Warren Buffett Makes Money On Tax Breaks He Discredits

Published December 3, 2012

There he goes again, Warren Buffett bleating about the supposed need for government to more heavily tax high-income earners while he owns life insurance companies that sell high earners “estate planning” products that help them avoid those taxes.
Of course, the higher taxes go, the more tax-sheltered products Buffett’s companies sell, and the more money he makes.
Buffett’s hypocrisy is matched only by the size of his multibillion-dollar investment portfolio. He displayed this in a recent column he wrote for the New York Times.
He pointed out the Forbes 400 list of the wealthiest individuals has about $1.7 trillion in wealth, then called for “a minimum tax on high incomes. I would suggest 30% of taxable income between $1 million and $10 million, and 35% on amounts above that.”
But wealth and income are different things. Wealth is the stocks, bonds, real estate, paintings, wine collections, businesses, and other things a person has acquired. Buffett has lots of wealth. Income is what a person gets paid for working or investments, through capital gains, dividends, and the like. Most of Buffett’s “income” is in dividends and capital gains, which are taxed less heavily than wages, and which he can choose to take or not take.

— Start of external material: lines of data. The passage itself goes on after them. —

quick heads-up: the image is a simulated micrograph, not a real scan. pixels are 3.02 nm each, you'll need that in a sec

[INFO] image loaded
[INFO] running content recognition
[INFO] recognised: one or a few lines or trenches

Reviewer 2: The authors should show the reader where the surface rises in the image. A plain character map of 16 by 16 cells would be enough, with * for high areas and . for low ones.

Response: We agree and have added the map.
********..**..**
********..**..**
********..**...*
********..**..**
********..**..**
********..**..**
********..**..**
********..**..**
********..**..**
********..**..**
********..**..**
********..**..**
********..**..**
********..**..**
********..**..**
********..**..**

Few wage earners have the luxury of enough wealth to be able to defer income to lower their tax bite. Buffett has that luxury. Few wage earners can take capital gains or not take them at their convenience in order to control nearly their entire tax bite. Buffett can.
The avuncular Buffett told readers a story about his early days: “Between 1951 and 1954, when the capital gains rate was 25% and marginal rates on dividends reached 91% in extreme cases, I sold securities and did pretty well. In the years from 1956 to 1969, the top marginal rate fell modestly, but was still a lofty 70% — and the tax rate on capital gains inched up to 27.5%.
“I was managing funds for investors then. Never did anyone mention taxes as a reason to forgo an investment opportunity that I offered.”
Ah, but in those days, Europe, Japan, Russia, Korea and China were still a war-torn shambles, leaving the economic field ours to dominate. And virtually no one paid those marginal rates. What matters are the actual rates, which are the marginal rates minus the deductions for this and exemptions for that.
Remember the days of the tax-deductible three-martini lunch? The days of being able to write off interest paid on credit cards? Long gone.
Buffett says taxes were never mentioned as a reason to forgo an investment. I wonder, then, about the government’s many credits for alternative energy, the many states that offer film production tax credits, the many companies that go begging for tax incentives before deciding where to put their corporate headquarters, stores or factories, and the many state and local economic development entities that dangle tax incentives to lure and retain businesses.
The people in these industries, businesses and agencies seem to be telling us taxes are a big investment factor.
I wonder about Buffett himself, who pays a stable full of accountants and attorneys to provide advice on how to minimize taxes. Nothing in the tax code requires Buffett-owned businesses to take tax deductions or credits, yet they do, thus putting more wealth in Buffett’s portfolio.
Consider this Bloomberg News report from earlier this year: “NetJets Inc., the private-plane company owned by Warren Buffett’s Berkshire Hathaway Inc. was countersued by the U.S. over $366 million in taxes and penalties.
“NetJets in November sued the U.S., saying the federal government had wrongly imposed taxes, interest and penalties totaling more than $642.7 million.” That $642.7 million tax bill would have been small change to Buffett, yet he fought it, as he’s fighting nearly $1 billion of claims the IRS has against his companies.
That Forbes 400 list Buffett mentioned says he’s worth $46 billion. If Buffett were to pay the $1 billion the IRS says his Berkshire Hathaway company owes going back to 2002, that would be less than 1/40th of his wealth. Yet he fights. This is a man who says he wants people who earn $1 million a year to pay a minimum of nearly one-third in taxes.
I suspect if his idea for a minimum tax is implemented, he’ll have a way around it … for himself and those who pay for his services.